Wednesday, July 30, 2014

Unemployment, part 9

"Be still, and know that I am God; I will be exalted among the nations, I will be exalted in the earth!" (Psalm 46:10)

"Trust in the Lord, and do good; dwell in the land, and feed on His faithfulness. Delight yourself also in the Lord, and He shall give you the desires of your heart." (Psalm 37:3-4)

It's amazing how a trial can bring you back to the basics of life. It's amazing how a trial can remind you how important the important things in life really are. I don't have very much right now, but I have everything I need.

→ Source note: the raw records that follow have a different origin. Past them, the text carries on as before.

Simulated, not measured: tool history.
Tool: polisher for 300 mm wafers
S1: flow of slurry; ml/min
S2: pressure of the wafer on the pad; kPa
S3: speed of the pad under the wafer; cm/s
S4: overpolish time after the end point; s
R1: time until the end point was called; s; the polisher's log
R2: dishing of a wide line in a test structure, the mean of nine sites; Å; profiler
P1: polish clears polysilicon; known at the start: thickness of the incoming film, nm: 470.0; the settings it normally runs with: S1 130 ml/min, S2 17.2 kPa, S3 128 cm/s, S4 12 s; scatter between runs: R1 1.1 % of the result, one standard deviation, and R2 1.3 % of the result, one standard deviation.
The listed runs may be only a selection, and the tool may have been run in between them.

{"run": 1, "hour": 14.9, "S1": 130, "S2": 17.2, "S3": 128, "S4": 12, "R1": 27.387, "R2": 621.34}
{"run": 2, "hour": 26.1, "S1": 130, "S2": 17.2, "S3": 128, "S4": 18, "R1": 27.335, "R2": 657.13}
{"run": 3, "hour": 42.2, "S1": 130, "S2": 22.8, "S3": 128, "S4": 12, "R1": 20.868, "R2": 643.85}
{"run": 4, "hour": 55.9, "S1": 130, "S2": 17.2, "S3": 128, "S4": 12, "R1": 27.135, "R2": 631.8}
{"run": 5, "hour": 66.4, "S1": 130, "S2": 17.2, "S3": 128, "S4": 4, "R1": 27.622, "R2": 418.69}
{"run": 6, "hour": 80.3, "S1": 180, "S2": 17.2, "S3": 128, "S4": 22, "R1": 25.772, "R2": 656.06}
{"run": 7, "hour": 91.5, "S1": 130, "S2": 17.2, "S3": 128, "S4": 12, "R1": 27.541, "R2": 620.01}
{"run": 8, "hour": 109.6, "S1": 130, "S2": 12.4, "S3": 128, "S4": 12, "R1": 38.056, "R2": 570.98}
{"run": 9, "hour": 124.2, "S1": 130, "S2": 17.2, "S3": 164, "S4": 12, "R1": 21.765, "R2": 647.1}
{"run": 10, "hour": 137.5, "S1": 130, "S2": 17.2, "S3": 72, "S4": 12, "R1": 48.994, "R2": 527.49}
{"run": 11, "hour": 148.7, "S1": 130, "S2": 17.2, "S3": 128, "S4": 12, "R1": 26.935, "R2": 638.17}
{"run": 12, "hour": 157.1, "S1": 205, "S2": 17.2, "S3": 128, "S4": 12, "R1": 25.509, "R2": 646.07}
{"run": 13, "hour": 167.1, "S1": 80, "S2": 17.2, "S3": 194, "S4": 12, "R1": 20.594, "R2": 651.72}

Still alive? Check. Heartbeat, pulse, and oxygen? Check, check, check. Roof over my head? Check. Two cats who are still alive? Check, check. Empty mailbox? Check. Sense of sight, sense of hearing, sense of smell, sense of taste, sense of touch? Check, check, check, check, check. Breakfast food? Check. Lunch food? Check. Dinner food? Check. Running water? Check. Electricity? Check. Entertainment? Check. Musical instruments? Check, check. Extra sets of guitar strings? Check, check, check. One perpetually hungry cat who's trying to beg for food while I type this? CHECK.

Wow, that's actually way more than I need.

It's summertime. This is the time of year when I'm supposed to be vacationing. Instead, I'm looking for a job. And instead of a vacation, I'd much rather have two healthy cats. They are my family who waits for me when I come home. They are my family who puts up with me while I'm at home. No, they're not human, but they see, hear, and smell pretty much everything in my life. They probably know me better than most humans currently do.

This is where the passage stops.